Similar outcomes have been noted with the Global Fund to Fight AIDS, Tuberculosis and Malaria -- which is constantly receiving pledges that are not fully met -- and with aspirations for reducing agriculture subsidies during the Doha Round of trade talks.

Protesters Stymied

Given the course of outside events, the G-8 summits of the past two years have not produced the kinds of results that activist groups who organize demonstrations around the meetings have been hoping for either. Protesters have become a feature of the summits that is almost as standard as the posed "family portrait" shots of the world leaders who attend them.

Radical protesters begin with the premise that the leaders of the most powerful countries in the world gather at the G-8 to plot their continued global dominance. Less radical demonstrators view the meeting as a unique opportunity to communicate their position directly to the most important world leaders. Finally, because each agenda is organized around dominant issue themes, the meeting attracts protesters who focus on the key issue of the year.

In the meeting at St. Petersburg this year, this meant a focus on energy. The protests that have been staged around G-8 meetings have been large at times and, in some cases, have led to riots that turned violent (as in Genoa, Italy, in 2001). From 1999 to 2003, the G-8 summit was seen as a place to make complaints known about the power amassed in capitalist countries and to protest corporate globalization. This fad faded relatively quickly, however, and those who have gathered to protest at meetings in recent years tend to be issue-focused activists, such as the debt-relief campaigners from churches who demonstrated at Gleneagles.

Protests at the St. Petersburg venue essentially were outlawed by the Russian government (and those identified as potential protesters soon found themselves being conscripted into military service).

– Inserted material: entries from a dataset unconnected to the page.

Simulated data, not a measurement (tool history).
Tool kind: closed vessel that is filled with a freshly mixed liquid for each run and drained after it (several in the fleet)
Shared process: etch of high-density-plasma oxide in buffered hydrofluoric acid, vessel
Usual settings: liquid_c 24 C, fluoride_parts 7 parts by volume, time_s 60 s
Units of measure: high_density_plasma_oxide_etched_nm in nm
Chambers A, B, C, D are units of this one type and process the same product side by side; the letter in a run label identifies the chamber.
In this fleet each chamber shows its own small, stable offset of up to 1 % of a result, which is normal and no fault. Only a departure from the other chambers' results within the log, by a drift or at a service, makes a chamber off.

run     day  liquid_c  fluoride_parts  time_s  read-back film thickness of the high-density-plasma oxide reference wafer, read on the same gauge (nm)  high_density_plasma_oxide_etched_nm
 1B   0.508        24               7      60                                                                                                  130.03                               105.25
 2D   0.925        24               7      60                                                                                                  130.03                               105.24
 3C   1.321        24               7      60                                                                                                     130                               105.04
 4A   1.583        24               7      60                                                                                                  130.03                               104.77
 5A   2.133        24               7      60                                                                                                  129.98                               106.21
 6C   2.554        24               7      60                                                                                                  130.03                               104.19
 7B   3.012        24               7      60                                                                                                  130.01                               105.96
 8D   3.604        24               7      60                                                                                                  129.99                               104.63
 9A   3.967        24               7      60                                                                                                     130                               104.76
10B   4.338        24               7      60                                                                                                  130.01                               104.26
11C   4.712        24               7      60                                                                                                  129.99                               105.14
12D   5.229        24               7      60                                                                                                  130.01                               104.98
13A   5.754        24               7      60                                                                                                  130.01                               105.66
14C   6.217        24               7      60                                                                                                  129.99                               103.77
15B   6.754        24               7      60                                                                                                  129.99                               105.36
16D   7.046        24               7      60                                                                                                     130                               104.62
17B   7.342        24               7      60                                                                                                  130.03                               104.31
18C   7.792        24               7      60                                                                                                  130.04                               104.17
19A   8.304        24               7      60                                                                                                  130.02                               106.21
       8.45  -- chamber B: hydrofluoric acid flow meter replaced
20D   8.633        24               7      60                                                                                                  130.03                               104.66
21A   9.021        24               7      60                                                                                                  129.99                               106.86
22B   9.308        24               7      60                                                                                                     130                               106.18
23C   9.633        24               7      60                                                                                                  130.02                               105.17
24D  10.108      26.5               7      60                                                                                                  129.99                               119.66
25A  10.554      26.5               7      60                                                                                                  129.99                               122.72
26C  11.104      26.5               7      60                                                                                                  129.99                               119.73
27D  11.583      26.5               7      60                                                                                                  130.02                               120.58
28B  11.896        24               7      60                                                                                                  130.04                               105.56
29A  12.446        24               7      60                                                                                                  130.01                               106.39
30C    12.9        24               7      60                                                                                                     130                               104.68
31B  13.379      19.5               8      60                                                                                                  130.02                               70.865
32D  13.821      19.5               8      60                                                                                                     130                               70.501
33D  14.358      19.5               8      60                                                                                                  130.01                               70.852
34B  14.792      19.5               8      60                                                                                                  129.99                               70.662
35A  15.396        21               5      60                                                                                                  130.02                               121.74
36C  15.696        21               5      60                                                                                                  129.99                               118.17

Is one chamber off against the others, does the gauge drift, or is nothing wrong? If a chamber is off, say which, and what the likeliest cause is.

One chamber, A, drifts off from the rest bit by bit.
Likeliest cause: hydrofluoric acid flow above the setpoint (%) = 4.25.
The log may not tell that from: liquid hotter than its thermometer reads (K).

Across the globe, however, activists organized demonstrations to coincide with the meeting, hoping to capitalize on the media coverage of the meeting to bring attention to their campaigns.

Most of the protests this year focused on climate change, though G-8 leaders separated environmental discussions from energy discussions as much as possible. Meanwhile, tensions in the Middle East ratcheted upward suddenly and seriously. Thus, for the second consecutive year, the protesters found the same thing as the G-8 leaders themselves: the media coverage they hoped to attract to their agendas was not to be found.

Finding a Purpose

As it stands, the most pressing global issue of the day -- wars in Afghanistan, Iraq and Lebanon, and the possibilities of terrorist strikes around the world -- is not a subject for the G-8 meeting. So what then is the purpose of the G-8 summit? In some ways, the G-8 leaders are in a bind. On one hand, the annual summit is an event where important leaders gather to talk. This alone makes it newsworthy.

Further, the G-8 as an institution fosters a number of working groups. Government representatives meet with little fanfare to discuss issues such as currencies and trade, judicial harmonization, terrorism and organized crime. The action plans created for the G-8 summit are the result of these conversations, but these sub-groups do much more behind-the-scenes work that does not appear in the consensus statements and receives little media attention, but nonetheless brings changes in public policy within G-8 member countries.

On the other hand, the agreements that heads of state make -- with much fanfare -- at the summits are not addressing the public policies that are foremost in the public mind. And this makes the group seem less relevant. Moreover, the concessions they make in the official documents amplify the fact that the official work of the summit is highly political -- and often geared toward each leader's domestic audience rather than the rest of the world.

A line in the 2006 St. Petersburg consensus statement illustrates this well: "Those of us who have or are considering plans related to the use of safe and secure nuclear energy underlined its important contribution to global energy security." Paraphrased: Those of us who agree that this is a good thing agreed that this is a good thing; those who do not, did not. Such lines capture the naked political purpose the G-8 serves.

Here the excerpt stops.